Tuesday, September 23, 2008

A Great Place to Start

I recently read an article about a significant jump in students completing their GED and the fact that a large percentage of them indicated that the main reason for taking the GED was a "dissatisfaction with high school." This reminded me of my own high school experience - it was good, I guess. I was fortunate to have nice teachers and we took pride in our district. The top students in our class went to Brown, Swarthmore, Michigan, and other highly regarded schools. But I look back on that experience and think of myself as fairly disengaged, with my share of study halls my senior year. Unlike some of my friends, I lacked a laser focus on preparing for college and ended up falling short of graduating in the top 10% of my class of 265. Yet years later, I found myself walking across the stage in Crisler Arena, accepting a doctoral degree from the number one ranked higher education administration program in the country at The University of Michigan. I connect those two experiences with one decision upon high school graduation - to attend Mott Community College in Flint, Michigan, 18 miles from my home where I found confidence and direction.

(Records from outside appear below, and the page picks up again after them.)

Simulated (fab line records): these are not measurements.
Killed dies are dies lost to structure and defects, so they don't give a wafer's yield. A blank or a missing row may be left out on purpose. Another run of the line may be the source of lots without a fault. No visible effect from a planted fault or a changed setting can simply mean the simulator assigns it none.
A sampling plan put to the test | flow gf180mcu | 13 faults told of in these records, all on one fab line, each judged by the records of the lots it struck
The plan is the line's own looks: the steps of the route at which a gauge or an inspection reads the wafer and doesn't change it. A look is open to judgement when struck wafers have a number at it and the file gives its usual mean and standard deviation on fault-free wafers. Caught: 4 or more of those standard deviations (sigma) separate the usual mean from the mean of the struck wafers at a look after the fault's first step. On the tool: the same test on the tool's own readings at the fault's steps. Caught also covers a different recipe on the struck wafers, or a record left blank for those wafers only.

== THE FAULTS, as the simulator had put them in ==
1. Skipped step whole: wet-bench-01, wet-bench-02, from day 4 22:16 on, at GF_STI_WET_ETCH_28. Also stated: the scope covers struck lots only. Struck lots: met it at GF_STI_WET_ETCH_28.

The selling points for me were that the classes were smaller; instruction would come from those that were actually teaching the class, not from a graduate student working for a 'teacher of record'; the campus was small enough that I wasn't intimidated; the price was right; and most importantly, I knew all my classes would transfer to one of five universities that had good reputations and programs. I came to find truth in their advertising. Some of my classes were smaller than what I had in high school, so it was easy to participate in class discussions and I felt comfortable - perhaps for the first time - with learning. My English instructor was able to transfer his passion for the art of "word choice" to me; my history professor introduced me to the importance of asking "why" things happen instead of just memorizing the "what"; and my psychology instructor taught me the meaning of academic standards when she gave me a B (that I earned) when I was expecting an A.

The final highlight to my community college experience was when all 31 of my credits transferred to the university of my choice. I finished my Bachelor's degree three years later and when I found my laser focus on a career, it was aimed squarely at the very environment that gave me such a good start. If a community college was that special a place to me as a student, I reasoned, it was likely to be a special place to work. Looking back I never imagined how true that could be. Having worked in community colleges in three other states, I now know why more than 50% of all students enrolled in college in this country are enrolled in community colleges. All of the outstanding characteristics that drew me into a community college classroom are evident here at MVCC - making it a great place to begin...or begin again.